Thames is using the system both for small-scale planned work and for unplanned incidents such as burst mains, when they affect areas of up to a few hundred properties.

The water company has a ‘SI4’ regulatory threshold agreed with Ofwat, which means that any supply interruption over 4 hours is counted towards its performance total and could contribute to an incentive or penalty from the regulator at the end of the year. Because the system supplies water to individual household taps, its operation means that an incident need not be counted as a supply interruption at all – in fact, most customers do not notice that anything has occurred.

When compared to the distribution of bottled water, it is significantly cheaper and more sustainable – particularly since the tanks can be refilled if a shut-off takes longer than expected.

After the success of an initial trial, Thames is now using the system across its region, where it is used to attend to 2 or 3 incidents a week. The utility owns more than 150 Arlington AEWT tanks, which it can deploy for incidents of all sizes, but hires the AiS pumping units from the Pewsey-based supplier in order to benefit from its expertise with the equipment.
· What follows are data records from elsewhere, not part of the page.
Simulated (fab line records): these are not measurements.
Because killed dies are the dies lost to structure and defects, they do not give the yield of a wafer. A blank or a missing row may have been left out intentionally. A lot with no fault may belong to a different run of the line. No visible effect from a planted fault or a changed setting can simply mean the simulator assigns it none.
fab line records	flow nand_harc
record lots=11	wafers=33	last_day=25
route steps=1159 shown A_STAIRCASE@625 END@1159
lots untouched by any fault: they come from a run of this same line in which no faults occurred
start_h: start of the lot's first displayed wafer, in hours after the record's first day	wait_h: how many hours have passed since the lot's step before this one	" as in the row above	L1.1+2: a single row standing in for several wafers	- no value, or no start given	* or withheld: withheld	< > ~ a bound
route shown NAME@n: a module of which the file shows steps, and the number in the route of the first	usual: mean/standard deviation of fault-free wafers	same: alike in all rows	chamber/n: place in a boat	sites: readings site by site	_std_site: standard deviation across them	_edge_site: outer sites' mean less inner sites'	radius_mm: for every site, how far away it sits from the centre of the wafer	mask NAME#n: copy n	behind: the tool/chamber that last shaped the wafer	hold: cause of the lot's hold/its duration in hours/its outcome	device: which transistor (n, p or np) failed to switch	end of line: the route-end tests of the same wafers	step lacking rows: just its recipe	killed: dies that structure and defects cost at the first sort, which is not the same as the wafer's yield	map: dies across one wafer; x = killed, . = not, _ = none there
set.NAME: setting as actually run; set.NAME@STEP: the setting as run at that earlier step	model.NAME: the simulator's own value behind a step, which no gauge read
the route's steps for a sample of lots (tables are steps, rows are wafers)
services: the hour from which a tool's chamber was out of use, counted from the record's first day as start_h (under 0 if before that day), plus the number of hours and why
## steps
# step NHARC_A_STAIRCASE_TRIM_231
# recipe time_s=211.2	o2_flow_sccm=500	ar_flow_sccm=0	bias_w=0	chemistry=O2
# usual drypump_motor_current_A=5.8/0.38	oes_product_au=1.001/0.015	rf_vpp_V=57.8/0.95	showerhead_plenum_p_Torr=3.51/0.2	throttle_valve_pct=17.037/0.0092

Because the number of tanks and pumping units can be tailored to fit each situation, the system provides for a flexible approach to alternative water which could mean water companies can join up their response to notifiable, unplanned events with the way that they treat smaller, planned shutdowns.

Water company view: Meriel Jones, Compliance Lead, Thames Water

“Ever since I started working in our business resilience and security department, we’d always talked about having mini-reservoirs for customers: simple, alternative water that we could use for a few streets, that’s easy to get around, that’s cheap and isn’t too complicated.

“I came across these things called Arlington tanks, and felt they could be the answer, so around two years ago, we went up to Arlington to talk about the different things we could do with them. Because they are quite a small, innovative company with an engineering background, they were open to discussions. Could we make them pressurised? Add a pump? What about putting a weight on top?

“In six months, they had come back with a prototype with a pump; then we went through a couple of iterations, before ending with what we’ve got now.

“It’s a flexible solution. You can put the tanks in series, and have any number of them – it just depends on how long you want to use it for and how many times you are willing to top it up. We have done it for small shuts of up to about 400 houses, which is fine, especially during the day when people aren’t using a huge amount of water. You can use it for about six or seven hours, then refill, and carry on like that for days if needed.

“You can also have more than one pump – the pumps have Bluetooth technology where they talk to each other, to keep a continual pressure.

“The customer doesn’t see any change. When we first did the original trials with it, we had quite a few customers who came out and said, ‘I thought you were switching my water off?’ They didn’t notice any change in pressure, or any spluttering, to them it was a continual service. It’s very quiet as well - especially when you use electric generators - so most customers don’t even hear it.

“So far, we have tended to use them for emergency, unplanned events, but we are now trying to build the planned work up as well. It’s better than giving out bottled water, which is not very green, doesn’t help with our SI4 or SI2 [regulatory targets], and from the customer’s perspective, is never the same as getting water through your tap.”

The Kit

For its new alternative water provision during incidents Thames is using the ‘Always in Supply’ (AiS) unit from Arlington, a variable speed, digitally-controlled pumping unit which is both portable and powerful. One or more AiS units can be combined with one or more AEWT storage units (a bag-in-box water tank which is already a familiar product to many in the UK water industry), to create a modular, flexible system that can respond to events of all sizes.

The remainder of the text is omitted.